My recent article, Consolidating, Accessing and Analyzing Unstructured Data, highlighted the growing importance of unstructured data in data integration projects. It also discussed the industry direction toward the use of enterprise content management (ECM) systems for managing the increasing volume of unstructured and semi-structured data in organizations. In this month’s newsletter, I want to continue the discussion of ECM by looking at how industry standards in this area are likely to ease the integration of unstructured and semi-structured data into the business environment.
Most ECM systems consist of a set of content services, which I will call the ECM application, and a content repository. The ECM application provides the tools for interacting with business content, whereas the repository handles the management of the content. Although the repository typically employs an underlying database or file system for storing the content, the data interface to the repository and the data model employed by the repository are usually proprietary. In many cases, the repository is tightly coupled with the ECM application, and its data interface is not always available for use by external applications. This means that third-party products can only access the repository content at the application level, assuming of course that the ECM product provides a documented application program interface (API). Even if a repository-level data interface is available, third-party products and IT applications must create unique interface adapters for each ECM product.

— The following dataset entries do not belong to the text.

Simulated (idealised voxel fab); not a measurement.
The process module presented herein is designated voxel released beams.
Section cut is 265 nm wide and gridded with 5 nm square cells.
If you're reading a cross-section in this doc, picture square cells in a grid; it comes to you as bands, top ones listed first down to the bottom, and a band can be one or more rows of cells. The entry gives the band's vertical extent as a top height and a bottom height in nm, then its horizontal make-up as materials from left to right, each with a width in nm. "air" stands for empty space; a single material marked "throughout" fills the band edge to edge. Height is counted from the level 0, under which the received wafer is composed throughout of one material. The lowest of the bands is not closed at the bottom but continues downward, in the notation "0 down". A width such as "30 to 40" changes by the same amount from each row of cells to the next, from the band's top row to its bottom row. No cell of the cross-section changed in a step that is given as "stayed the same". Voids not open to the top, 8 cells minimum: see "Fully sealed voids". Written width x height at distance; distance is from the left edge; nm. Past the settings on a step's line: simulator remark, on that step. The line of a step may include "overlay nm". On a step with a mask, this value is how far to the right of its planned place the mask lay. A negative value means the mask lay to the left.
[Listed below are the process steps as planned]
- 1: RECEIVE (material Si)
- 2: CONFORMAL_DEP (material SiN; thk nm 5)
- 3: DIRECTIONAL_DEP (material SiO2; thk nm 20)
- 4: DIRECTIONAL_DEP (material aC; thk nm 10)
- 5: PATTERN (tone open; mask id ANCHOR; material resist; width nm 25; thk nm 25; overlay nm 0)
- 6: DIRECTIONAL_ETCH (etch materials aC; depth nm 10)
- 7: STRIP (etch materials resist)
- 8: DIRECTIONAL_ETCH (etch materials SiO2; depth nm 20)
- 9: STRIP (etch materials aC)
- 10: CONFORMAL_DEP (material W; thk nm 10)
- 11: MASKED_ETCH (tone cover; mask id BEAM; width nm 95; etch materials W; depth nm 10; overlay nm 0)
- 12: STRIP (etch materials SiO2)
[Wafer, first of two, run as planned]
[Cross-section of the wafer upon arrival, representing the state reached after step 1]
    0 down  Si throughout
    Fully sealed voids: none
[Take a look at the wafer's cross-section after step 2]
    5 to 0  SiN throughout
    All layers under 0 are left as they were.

The proprietary nature of ECM applications and their content repositories is similar to the situation with packaged business transaction applications. These latter applications employ standard relational database systems, but direct access to the data is not usually possible; and, as with ECM systems, often the only way to access the data is at the application level.
The trend of both ECM and packaged application vendors is to provide Web services interfaces to their products. Although this approach simplifies and standardizes access to ECM and packaged business transaction applications, access is still done at the application level, rather than at the data level.
Web services access to an ECM system at the application level works okay if the ECM application is to be incorporated into a workflow or composite application, for example, as a part of service-oriented architecture (SOA). If, however, an external application needs to access a content repository at the data interface level, another approach is required. The solution is to separate ECM applications from their content repositories and to provide a standardized interface for accessing repository content. Such an architecture is provided by Content Repository API for Java Technology (known as JCR).
The Java Content Repository
JCR is “an ongoing effort to define a standard repository interface for the J2SE/J2EE platforms. The goal of a content repository API is to abstract the details of application data storage and retrieval such that many different applications can use the same interface, for multiple purposes, without significant performance degradation. Content services can then be layered on top of that abstraction to enable software reuse and reduce application development time.” (Source: Roy Fielding. JSR 170 Overview: Standardizing the Content Repository Interface. Day Software White Paper, March 2005.)
Industry standards for the Java are developed using the Java Community Process (JCP). Members of the JCP participate in the development of specifications, referred to as Java Specification Requests (JSRs). The specification for the Java Content Repository is known as JSR 170, which recently became a formal standard. The standard was proposed by Day Software and involved experts from leading organizations such as BEA, EMC (Documentum), FileNet, Fujitsu, Hummingbird, IBM, Vignette and the Apache Software Foundation. A second version of the JCR is now in development and is known as JSR 283.
JSR 170 supports three implementation levels. Level 1 provides a read-only repository and supports content export via XML. The export capability allows the content to be moved to other platforms, including a Level 2 repository. Level 2 adds a write capability and content import via XML. Level 3 adds versioning. It is important to emphasize that JSR 170 is an API and not a protocol; therefore, protocols such as HTTP and WebDAV can be used in conjunction with JSR 170.
Most ECM vendors are expected to focus on providing Level 1 support, which will allow the contents in their proprietary repositories to be accessed in read-only mode. It is interesting to note, however, that Day Software is marketing a Level 3 repository known as Content Repository Extreme (CRX). The company is also developing repository connectors for other ECM products. The first of these to be delivered is for EMC Documentum. The connector will make content stored in the Documentum repository accessible using the JSR 170 interface. Other Day connectors that are in development include interfaces for FileNet, IBM Domino.doc, Interwoven, Microsoft SharePoint, Open Text LiveLink, and Software AG Tamino. The connectors support content reading and writing, and both SQL and XPath querying and searching.
An open source reference platform (known as Jackrabbit) developed by Day Software for JSR 170 can be obtained from the Apache Software Foundation. This reference platform is currently an incubator project, but is expected to move to a full Apache project in the near future.
Moving to an Enterprise Approach
Many organizations are moving toward an enterprise approach to data integration. Today, this integration is focused on structured data, but there is increasing interest in adding support for integrating unstructured and semi-structured data to enterprise projects. Many integration technologies (EII, ETL and business portals, for example) are beginning to support this latter type of business content, but it is expensive to develop and support custom adapters for each type of content repository. Web services provide a certain level of integration, but for full data integration it will be important to separate ECM applications from their underlying repositories and support a universal repository interface. The JCR standard is the first step in supporting this process.